Includes smart product placements and early uses of gamification.
Habbo Hotel, a digital hotel where your avatar chats to strangers in a virtual lobby for no apparent reason? This is the story of a wildly popular digital community, a social network within a gamified interface, launched 20 years ago.
Kristian Grønevet, a co-founder of Mevo, has a diversified background that includes many pioneering uses of technology. Always the early adapter, he is eager to try out new concepts.
Therefore, it comes as no surprise that he was involved in the launching of the Norwegian version of Habbo Hotel back in 2004. Don’t remember? Let’s go back to the late 1990s. Fasten your glowsticks!
A random success story
– It’s really the most unlikely success when you think about it: A digital hotel? It was basically a gamified chatroom, explains Kristian.

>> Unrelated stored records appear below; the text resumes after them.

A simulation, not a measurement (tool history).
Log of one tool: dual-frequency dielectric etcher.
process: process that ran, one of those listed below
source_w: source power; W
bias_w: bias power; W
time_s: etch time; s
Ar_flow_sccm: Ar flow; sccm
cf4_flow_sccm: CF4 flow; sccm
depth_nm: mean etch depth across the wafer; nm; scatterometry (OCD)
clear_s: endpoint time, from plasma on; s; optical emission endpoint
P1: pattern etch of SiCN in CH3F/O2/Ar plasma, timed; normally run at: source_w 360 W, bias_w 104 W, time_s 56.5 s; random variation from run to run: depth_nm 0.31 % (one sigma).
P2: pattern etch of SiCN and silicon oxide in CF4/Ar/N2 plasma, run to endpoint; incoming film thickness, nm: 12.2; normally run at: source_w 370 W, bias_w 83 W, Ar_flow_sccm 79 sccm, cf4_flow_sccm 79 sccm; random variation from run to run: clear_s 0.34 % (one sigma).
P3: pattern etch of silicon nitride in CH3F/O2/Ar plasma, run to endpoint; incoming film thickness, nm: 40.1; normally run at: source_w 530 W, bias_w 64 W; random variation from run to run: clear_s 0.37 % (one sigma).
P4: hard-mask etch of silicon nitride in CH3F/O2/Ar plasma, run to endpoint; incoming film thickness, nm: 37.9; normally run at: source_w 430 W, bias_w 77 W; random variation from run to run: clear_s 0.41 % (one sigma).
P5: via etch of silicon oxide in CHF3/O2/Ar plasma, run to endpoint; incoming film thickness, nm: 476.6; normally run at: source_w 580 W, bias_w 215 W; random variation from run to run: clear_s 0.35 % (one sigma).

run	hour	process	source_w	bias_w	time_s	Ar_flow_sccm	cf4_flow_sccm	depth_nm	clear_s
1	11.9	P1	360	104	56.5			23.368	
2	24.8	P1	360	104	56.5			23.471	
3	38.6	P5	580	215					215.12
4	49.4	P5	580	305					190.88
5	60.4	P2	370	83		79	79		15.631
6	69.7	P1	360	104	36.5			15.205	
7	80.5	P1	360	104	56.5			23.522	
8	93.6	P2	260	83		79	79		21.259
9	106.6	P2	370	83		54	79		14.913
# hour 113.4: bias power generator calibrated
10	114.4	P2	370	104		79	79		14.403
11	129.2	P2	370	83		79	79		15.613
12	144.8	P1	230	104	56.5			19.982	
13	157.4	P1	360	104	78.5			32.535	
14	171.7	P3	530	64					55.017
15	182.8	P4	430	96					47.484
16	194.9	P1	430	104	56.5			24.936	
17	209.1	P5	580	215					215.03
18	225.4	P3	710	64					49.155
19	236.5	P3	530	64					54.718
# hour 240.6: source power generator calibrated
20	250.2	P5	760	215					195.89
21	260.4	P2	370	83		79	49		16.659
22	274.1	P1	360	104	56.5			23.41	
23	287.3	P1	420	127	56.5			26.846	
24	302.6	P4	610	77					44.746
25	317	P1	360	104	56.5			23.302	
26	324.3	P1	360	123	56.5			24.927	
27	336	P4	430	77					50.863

He is fascinated by the backstory of how Habbo Hotel came to be around the turn of the millennium. It all started when an outdated web page took on a life of its own. Some Finnish designers and developers made a web page for a band, Mobiles Disco. The band didn’t last for long, but the web page stayed. After a while, the designers received the invoice for hosting the site, and they couldn’t believe their eyes.
– That invoice had a couple of more zeros than they expected, Kristian says.
– Turns out, even though the band was over, a lot of people visited their site. The reason was that they could use it as a chatroom. The site was designed as a bar around a stage where people could make avatars that moved around, like in a 90s video game and talk to others.
Originally, the plan was for the band to host digital concerts here, but now it had taken on a life of its own with a huge following.
Pivot. Pivot!
Designer Sampo Karjalainen and technologist Aapo Kyrölä understood that they had stumbled upon a goldmine and used the unlikely MVP to create Habbo Hotel, which launched in 2001. It quickly gained a large international following. By the last count (2012), it has 278 million users).
Long before Mark Zuckerberg started his network, people were socially interactive in this digital space where they could pick out their clothes, move around in the hotel lobby, buy furniture for their room, and invite friends to party.
– People are social creatures. This was a place where you could meet people from all over the world in a space that visually looks like a 90s video game. It was like a crossover between a game and a chatroom, says Kristian.
Commercial playing ground
It was also a commercial space where brands could pay to get access. When the soda Mountain Dew was going to be launched in Norway, it was tested, virtually, inside Habbo Hotel first.
– It’s funny, but people were actually talking about how good it tasted, remembers Kristian.
He worked on the translations for the Norwegian version and created most of the characters/bots who worked at the hotel.
– I like the idea of how something that random can come to exist by pure accident. The technology was there, and the people decided how to use it. And that led to a hugely successful product. That’s pretty cool, says Kristian.